Written by Franklin and her then-husband Ted White, the song includes the lines, “You’d better think / Think about what you’re tryin’ to do to me,” followed by the chorus, “Freedom, freedom, freedom / You gotta give me my freedom.”

Yet Nathan suggests in the liner notes that the song--recorded the day in 1968 that the Rev. Martin Luther King Jr. was murdered--can be seen as a cry for racial equality. Franklin was a supporter of the civil rights leader, who had attended a celebration honoring the singer in Detroit just months before.

As he also points out, the issues documented in “Movin’ On Up” haven’t disappeared--which “may indeed make some of the music contained in this collection as appropriate now as it was when it was first recorded.”

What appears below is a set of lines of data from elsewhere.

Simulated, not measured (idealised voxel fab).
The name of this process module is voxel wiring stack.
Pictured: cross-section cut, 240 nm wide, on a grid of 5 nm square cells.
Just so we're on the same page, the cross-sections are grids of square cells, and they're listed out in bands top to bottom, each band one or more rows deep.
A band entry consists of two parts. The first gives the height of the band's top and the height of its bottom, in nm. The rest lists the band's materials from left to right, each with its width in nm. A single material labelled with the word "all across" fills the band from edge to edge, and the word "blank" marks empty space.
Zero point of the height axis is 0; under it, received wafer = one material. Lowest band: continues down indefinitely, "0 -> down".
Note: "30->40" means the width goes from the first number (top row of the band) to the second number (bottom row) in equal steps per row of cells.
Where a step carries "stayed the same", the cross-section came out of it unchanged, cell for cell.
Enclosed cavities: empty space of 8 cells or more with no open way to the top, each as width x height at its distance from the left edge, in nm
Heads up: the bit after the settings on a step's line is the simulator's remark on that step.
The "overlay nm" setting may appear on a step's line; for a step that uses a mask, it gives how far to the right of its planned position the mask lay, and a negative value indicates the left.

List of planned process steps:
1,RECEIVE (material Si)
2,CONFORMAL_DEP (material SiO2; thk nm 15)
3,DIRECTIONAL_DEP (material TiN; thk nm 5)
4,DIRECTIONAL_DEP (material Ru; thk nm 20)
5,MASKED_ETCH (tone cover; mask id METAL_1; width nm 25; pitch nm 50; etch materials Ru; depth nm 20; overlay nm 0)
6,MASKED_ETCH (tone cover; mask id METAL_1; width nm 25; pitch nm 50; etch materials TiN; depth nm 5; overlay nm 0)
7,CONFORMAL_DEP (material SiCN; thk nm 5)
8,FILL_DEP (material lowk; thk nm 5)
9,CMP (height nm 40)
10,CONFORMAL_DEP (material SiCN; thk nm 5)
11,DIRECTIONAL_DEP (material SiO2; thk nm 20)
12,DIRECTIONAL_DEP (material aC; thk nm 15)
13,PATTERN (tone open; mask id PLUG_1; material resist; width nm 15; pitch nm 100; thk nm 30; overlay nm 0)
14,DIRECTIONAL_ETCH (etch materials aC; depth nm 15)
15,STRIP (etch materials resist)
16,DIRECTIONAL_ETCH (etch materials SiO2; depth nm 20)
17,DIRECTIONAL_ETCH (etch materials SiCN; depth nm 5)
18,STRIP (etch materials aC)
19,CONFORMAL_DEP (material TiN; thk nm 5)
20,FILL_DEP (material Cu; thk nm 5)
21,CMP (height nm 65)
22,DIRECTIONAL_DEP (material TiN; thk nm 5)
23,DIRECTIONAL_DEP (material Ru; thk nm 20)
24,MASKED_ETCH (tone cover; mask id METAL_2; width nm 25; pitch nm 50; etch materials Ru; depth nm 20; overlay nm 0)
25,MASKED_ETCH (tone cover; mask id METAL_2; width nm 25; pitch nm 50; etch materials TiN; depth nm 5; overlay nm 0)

Also in the Bins: Conway Twitty’s “Rockin’ Conway: The MGM Years” (Mercury). There’s just 24 minutes of music here, and most of the arrangements are stiff, but the late country star’s vocals on some of these late-’50s rock-oriented tracks are surprisingly vigorous. Includes Twitty’s 1958 hit, the power ballad “It’s Only Make Believe.”

Mark Knopfler’s “Screenplaying” (Warner Bros.). Here’s a “greatest hits” package consisting not of Knopfler’s material with Dire Straits, but the highlights from his four soundtrack collections: “Cal,” “Last Exit to Brooklyn,” “The Princess Bride” and “Local Hero.” All four soundtracks are also available from Warner Bros. on separate CDs.